Towards an Analysis Model for CMS Computing

The Problem

We don't have a proper Analysis model for CMS. We understand how one user submits CRAB jobs to analyse one dataset, more or less, but beyond that, we have nothing. We don't know how many datasets a user interacts with, how many users use each dataset, how widely any given analysis group uses CMS resources, or anything like that.

When it comes to optimising the use of resources, we need to be looking at the global picture. We have many tools that are under development that will optimise different parts of the system, independently (Dynamic Data Placement, AAA, multi-core pilots, opportunistic resources and so on), but we don't take an integrated approach to the whole system.

An integrated approach would have to take account of CPU, storage, network, and variations in the workflow of analysis and production. The goals would be several:

  1. Optimise resource-use in the existing system, by considering all components together
  2. Provide robust response to changes in the daily workflow (e.g. unexpected downtimes, deadlines for conferences or new discovery announcements)
  3. Provide a tool for testing the effect of planned changes (e.g. is it worth buying more disk to make data more available, or more CPU per disk, or shifting the managed vs. WAN data-placement ratio, or...?)
  4. Provide a model that can give more realistic long-term predictions of the needs of CMS, for budgetary and planning purposes.

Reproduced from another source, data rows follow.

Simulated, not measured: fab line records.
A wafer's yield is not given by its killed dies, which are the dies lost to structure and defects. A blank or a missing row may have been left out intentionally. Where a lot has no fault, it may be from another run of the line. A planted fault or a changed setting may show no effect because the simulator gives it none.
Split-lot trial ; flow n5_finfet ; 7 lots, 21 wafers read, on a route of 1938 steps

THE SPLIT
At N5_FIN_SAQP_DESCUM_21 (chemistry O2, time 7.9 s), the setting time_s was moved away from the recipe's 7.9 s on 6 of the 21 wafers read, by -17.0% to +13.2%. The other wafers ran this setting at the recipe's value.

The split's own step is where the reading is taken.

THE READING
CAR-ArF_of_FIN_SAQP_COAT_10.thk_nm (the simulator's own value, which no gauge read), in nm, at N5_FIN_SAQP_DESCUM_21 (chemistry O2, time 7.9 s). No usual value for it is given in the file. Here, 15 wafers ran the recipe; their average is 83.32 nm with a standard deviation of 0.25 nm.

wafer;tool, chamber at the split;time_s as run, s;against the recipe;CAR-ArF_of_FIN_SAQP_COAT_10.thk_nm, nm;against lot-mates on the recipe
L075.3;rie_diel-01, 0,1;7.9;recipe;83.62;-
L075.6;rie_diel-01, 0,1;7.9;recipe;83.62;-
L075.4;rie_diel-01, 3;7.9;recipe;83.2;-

N.B. While I refer to an 'analysis model', it should include scheduled processing too, such as Monte-Carlo generation and (re-)processing of raw data. These are already far better understood, but as things that consume resources and therefore compete with analysis, they need to be included in the overall model.

Towards a solution

Building a complete model is not going to be easy, it will likely take several years. We can break the process down into a few steps.
  • analysing existing sources of data
  • extending monitoring to cover types of information that are not yet recorded
  • providing long-term storage of, and access to, this information
  • providing tools that can analyse that data over different timescales, to pick out trends on the timescale of hours to months or years.

We can and should get started with the first two points as soon as we can. The last two are longer-term projects.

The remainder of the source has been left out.